Posted in: Game Of Thrones, HBO, TNT, TV | Tagged: game of thrones, HBO, sean bean, snowpiercer, tnt
Snowpiercer Star Sean Bean Not a Big Fan of Intimacy Coordinators
Sean Bean champions himself a little more old school when it comes to sex scenes. The actor is a bit put off by the idea of intimacy coordinators working on such scenes. "It would inhibit me more because it's drawing attention to things," Bean told UK Times Magazine (via Variety). "Somebody saying, 'Do this, put your hands there, while you touch his thing…" Bean, who played Joseph Wilford in the TNT series Snowpiercer and Ned Stark on HBO's Game of Thrones, recalled his own experience in another project he worked on.
"I think the natural way lovers behave would be ruined by someone bringing it right down to a technical exercise. 'Lady Chatterley's was spontaneous. It was a joy. We had a good chemistry between us, and we knew what we were doing was unusual. Because she was married, I was married. But we were following the story. We were trying to portray the truth of what DH Lawrence wrote." Bean starred in the 1993 miniseries playing Mellors opposite Joely Richardson, who played the title character. Bean recalled one particular season two sex scene in Snowpiercer that involved co-star Lena Hall, a mango, and meddlesome censorship. "I think they cut a bit out, actually," he said. "Often, the best work you do, where you're trying to push the boundaries, and the very nature of it is experimental, gets censored when TV companies or the advertisers say it's so much. It's a nice scene, quite surreal, dream-like, and abstract. And mango-esque."
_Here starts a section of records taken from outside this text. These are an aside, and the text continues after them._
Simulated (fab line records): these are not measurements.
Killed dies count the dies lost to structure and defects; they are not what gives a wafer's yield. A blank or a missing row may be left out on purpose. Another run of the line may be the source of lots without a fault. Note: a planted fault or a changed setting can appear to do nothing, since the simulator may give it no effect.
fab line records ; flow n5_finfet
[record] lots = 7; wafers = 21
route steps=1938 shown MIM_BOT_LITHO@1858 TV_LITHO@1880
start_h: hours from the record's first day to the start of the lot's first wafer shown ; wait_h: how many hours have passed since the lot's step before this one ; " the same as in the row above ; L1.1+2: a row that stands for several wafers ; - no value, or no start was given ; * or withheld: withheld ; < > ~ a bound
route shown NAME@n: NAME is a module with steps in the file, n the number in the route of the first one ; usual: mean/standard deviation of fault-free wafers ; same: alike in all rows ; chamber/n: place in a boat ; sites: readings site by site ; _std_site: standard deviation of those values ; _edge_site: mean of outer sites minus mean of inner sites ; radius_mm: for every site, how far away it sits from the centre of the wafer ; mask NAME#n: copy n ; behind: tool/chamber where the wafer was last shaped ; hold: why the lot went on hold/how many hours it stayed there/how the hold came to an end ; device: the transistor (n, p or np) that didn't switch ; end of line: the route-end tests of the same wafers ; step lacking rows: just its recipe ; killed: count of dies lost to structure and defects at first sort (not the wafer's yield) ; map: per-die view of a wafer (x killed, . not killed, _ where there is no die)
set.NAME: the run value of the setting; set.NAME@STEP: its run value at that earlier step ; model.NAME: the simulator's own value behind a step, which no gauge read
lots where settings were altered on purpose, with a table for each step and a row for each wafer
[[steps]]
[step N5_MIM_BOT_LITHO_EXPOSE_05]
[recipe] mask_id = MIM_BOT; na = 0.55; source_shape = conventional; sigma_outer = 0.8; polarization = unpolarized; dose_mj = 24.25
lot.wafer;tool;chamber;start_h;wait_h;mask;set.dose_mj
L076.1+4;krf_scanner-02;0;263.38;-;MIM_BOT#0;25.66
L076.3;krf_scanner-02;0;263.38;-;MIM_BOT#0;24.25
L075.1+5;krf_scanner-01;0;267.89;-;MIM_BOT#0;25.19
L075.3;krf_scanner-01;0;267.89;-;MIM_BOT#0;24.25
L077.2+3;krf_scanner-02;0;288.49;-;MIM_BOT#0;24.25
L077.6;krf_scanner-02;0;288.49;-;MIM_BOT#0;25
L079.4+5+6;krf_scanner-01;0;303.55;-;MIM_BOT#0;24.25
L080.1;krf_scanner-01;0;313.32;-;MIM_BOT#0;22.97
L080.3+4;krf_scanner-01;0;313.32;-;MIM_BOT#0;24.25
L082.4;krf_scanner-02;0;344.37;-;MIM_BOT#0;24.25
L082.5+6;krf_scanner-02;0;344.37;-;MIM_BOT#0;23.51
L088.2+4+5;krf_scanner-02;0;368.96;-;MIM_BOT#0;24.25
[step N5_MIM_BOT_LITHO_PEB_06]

When it was explained to him the purpose of the intimacy coordinator in order to protect the actors, Bean said, "I suppose it depends on the actress. [Hall] had a musical cabaret background, so she was up for anything." As far as any issues with depictions of sexual violence which Game of Thrones battled its share of controversy, the HBO prequel series House of the Dragon EP and writer Sara Hess says the series will "not depict sexual violence" and instead "handle one instance off-screen, and show the aftermath and impact on the victim and the mother of the perpetrator."